Impact on 9 Jasmine Court
In his report, Mr Milner was mindful of the fact that the land and its northern neighbour, 9 Jasmine Court, benefit from a different and ‘special’ amenity and are experienced in a different context because they are practically removed from the balance of the residential lots in the subdivision. It follows that, of all the lots within the subdivision which take the benefit of the covenant, 9 Jasmine Court is the property most potentially impacted by its modification.

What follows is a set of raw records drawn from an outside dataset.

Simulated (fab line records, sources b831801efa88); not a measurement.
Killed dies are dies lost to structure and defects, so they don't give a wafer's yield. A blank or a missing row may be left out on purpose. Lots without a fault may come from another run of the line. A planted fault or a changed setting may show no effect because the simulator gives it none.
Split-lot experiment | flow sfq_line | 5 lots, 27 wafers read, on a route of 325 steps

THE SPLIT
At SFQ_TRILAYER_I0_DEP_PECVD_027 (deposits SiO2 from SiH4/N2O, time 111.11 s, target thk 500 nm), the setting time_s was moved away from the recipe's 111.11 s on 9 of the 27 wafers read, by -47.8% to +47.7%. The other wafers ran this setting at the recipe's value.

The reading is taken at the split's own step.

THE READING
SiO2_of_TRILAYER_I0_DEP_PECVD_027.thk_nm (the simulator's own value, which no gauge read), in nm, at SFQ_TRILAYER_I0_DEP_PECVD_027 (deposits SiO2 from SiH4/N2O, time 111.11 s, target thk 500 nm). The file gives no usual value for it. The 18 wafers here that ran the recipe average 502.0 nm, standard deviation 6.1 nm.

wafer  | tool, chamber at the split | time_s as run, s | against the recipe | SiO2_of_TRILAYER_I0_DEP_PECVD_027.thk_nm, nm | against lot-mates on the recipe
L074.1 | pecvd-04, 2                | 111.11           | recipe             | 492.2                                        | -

Mr Coelho gave evidence about the potential impact of any modification to the covenant in relation to the subdivision generally and his property specifically. He expressed an apprehension that 9 Jasmine Court would experience an adverse effect as a consequence of an alteration of the style to the low-density enclave. At the same time, Mr Coelho said that if his land was not similarly burdened with a covenant, he would have given thought to building one or two additional dwellings on the property. He was also concerned that any new dwellings on the subject land will overlook into his land and that much of the mature vegetation which borders the two properties would be removed during the course of building works. The defendant’s expert, Mr Negri, expressed the view that the proposed modification to the covenant would result in a diminution of the low-density characteristic of the enclave and thereby cause a substantial injury to 9 Jasmine Court. He also considered there was a potential impact on the amenity of this property because of overlooking and an increase in traffic. (I will consider the issue of traffic separately below).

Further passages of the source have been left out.